"We who lived in the concentration camps can remember the men who walked through the huts comforting others, giving away their last piece of bread. They may have been few in number, but they offer sufficient proof that everything can be taken from a man but one thing: the last of the human freedoms-- to choose one's attitude in any given set of circumstances, to choose one's own way." Viktor Frankl
If my feeling were little antenae at home on my shoulders they would be a bit wilty today.
Today was a day of slight disappointments:
It was pouring rain this morning... which made me wake with excitement. I called my mother to see if she would want to go to the Pantry to have early morning breakfast. She returned my call too late as she didnt notice her phone ringing.
I forgot my lunch at home.
I missed the clock 01:02:03 on the day 04/05/06.
I bought lunch in order to eat with my coworkers and pretend to be human and social, but then i got a stomach ache of too fullness. I had tried to avoid this feeling because last night i overate on chocolate.
The bus was late.
The dinner I cooked is still not done. Its been in the oven for over an hour.
I have no solid plans for the holiday I am taking this friday and saturday. I fought for the friday off. but for whatever reason, personality type, irresponsiblity, incapibility... I only have a vague picture of what i will do... Although i have prayed that God would bless my time.

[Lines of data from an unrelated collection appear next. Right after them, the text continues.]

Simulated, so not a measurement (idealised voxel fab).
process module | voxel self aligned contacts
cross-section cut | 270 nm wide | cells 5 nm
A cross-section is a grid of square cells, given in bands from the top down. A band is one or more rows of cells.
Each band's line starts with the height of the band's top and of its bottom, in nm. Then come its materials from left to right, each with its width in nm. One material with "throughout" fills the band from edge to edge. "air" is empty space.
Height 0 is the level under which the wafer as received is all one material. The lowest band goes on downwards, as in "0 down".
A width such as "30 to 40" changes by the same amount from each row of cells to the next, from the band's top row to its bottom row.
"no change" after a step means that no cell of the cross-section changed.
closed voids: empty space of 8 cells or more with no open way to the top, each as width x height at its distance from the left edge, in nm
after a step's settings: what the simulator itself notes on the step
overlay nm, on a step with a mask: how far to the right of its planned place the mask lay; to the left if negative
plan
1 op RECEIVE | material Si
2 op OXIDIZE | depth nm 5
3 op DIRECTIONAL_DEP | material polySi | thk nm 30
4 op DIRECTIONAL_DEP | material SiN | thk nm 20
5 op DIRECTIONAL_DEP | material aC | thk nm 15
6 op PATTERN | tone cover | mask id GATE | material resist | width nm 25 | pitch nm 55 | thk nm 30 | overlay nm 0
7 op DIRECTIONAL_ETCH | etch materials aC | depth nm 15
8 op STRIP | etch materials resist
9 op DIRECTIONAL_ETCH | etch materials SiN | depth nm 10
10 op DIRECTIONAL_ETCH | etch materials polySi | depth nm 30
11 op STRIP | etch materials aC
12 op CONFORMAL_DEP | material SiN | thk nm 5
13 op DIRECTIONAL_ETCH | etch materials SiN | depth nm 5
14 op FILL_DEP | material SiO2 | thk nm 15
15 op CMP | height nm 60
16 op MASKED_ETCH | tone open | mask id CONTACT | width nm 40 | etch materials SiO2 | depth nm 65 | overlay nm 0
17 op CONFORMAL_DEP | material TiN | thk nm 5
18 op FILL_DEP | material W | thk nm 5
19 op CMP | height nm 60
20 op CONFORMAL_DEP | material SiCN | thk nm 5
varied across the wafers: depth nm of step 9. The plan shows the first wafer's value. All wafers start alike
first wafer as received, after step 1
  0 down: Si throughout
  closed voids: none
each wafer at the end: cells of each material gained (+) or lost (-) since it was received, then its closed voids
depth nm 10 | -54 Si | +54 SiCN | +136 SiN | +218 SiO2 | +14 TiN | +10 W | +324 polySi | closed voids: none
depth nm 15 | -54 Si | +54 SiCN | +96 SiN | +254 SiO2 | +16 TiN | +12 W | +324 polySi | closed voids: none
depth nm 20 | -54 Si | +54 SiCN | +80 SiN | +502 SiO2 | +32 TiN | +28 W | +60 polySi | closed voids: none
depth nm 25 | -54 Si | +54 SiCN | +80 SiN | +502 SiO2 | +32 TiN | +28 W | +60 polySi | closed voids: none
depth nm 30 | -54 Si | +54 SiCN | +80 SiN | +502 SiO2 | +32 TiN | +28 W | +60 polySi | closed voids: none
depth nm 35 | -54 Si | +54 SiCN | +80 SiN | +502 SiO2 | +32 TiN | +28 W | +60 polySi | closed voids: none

My list of small mishaps are quite...hmmm whats the word. Next to Frankl's quote... they are like having chipped hot pink and cracked fingernails while wearing a stunning, elegant, black ball gown. Tacky, out of place, detractive.
I wish i had something really insightful to say in reaction to reading this book by Frankl. He was a psychologist who survived three years in Nazi death camps... his book is about the psychology of the experience, of suffering, of hope, of survival, of freedom.